Welcome. This page will assist new users of the NAL cluster with basic operations. I assume the user has some experience with Linux. Please take a look at the Essential Linux Guide if you require a quick reference to commands and the basic linux file system which you may have forgotten if you're not a regular Linux user.
If you're a windows user, you will need to get an SSH client in order to use the cluster. The free PuTTY is available for download here: http://www.chiark.greenend.org.uk/~sgtatham/putty/download.html
The cluster is based on the Gentoo Linux distribution. There are 56 nodes in the cluster, each with 2 dual core processors - effectively 4 processors per blade. The kernel has been patched with openMosix which is a tool for automatically distributing workload between nodes. This system is not perfect as process migration doesn't work for all applications (for example, Java programs). There are several scripts available to help better use the nodes for applications that can't do process migration.
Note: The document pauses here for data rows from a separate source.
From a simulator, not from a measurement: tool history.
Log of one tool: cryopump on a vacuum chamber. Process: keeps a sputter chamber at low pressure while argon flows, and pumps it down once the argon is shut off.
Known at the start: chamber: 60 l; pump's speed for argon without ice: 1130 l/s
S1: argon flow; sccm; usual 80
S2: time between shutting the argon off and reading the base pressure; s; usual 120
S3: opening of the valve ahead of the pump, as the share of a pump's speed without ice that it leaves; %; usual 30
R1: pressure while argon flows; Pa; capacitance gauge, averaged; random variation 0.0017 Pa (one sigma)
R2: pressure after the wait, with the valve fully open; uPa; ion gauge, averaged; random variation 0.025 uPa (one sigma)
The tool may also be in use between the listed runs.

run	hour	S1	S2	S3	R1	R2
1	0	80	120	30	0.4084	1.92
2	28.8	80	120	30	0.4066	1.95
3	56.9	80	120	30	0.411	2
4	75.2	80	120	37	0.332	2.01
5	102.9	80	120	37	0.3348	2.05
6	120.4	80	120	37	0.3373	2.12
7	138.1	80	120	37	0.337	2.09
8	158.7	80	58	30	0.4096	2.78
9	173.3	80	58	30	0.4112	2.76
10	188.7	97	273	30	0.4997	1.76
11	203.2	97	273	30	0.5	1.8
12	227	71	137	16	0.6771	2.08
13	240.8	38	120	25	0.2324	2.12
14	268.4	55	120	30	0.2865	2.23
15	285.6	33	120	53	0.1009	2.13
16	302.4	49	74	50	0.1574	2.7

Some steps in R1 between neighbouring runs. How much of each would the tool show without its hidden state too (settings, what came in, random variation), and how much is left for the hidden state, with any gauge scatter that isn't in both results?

The /home folder resides on the master node and is shared via NFS to all other nodes. This means that anything you put in your home folder will be available to you in your home folder on all the other nodes as well. In general, you should login to the master node first before logging in to other nodes, but this is not mandatory.
The /usr folder also is shared via NFS to all other nodes. This of course means that any programs installed globally on the master node is available for execution on all nodes. If you would like to be able to install applications on the cluster for all users, please contact one of the administrators (me, Khash or Ali) to give you root access. Installation of applications should be done using gentoo's built in emerge tool which is a package management system and which will maintain dependencies between packages.
The cluster is separated from the internet by a single gateway computer. You must first login to the gateway machine before logging into the master node. The gateway machine is available at passport1.comm.utoronto.ca. Since the gateway machine is not part of the cluster, it has a separate username and password. When you get an account to the cluster, it is important to set your passwords on both the gateway, and the master node.
To set your password on the gateway, use the passwd command:
userme@gateway ~ $ passwd
(You will be prompted to change the password)
Setting your password on the cluster is different. This is because the password management is performed by a NIS server in order to centralize passwords. To set your password on a node in the cluster, use the yppasswd command:
userme@master ~ $ yppasswd
(The user will be prompted to change the password. It is very important you do not use passwd!)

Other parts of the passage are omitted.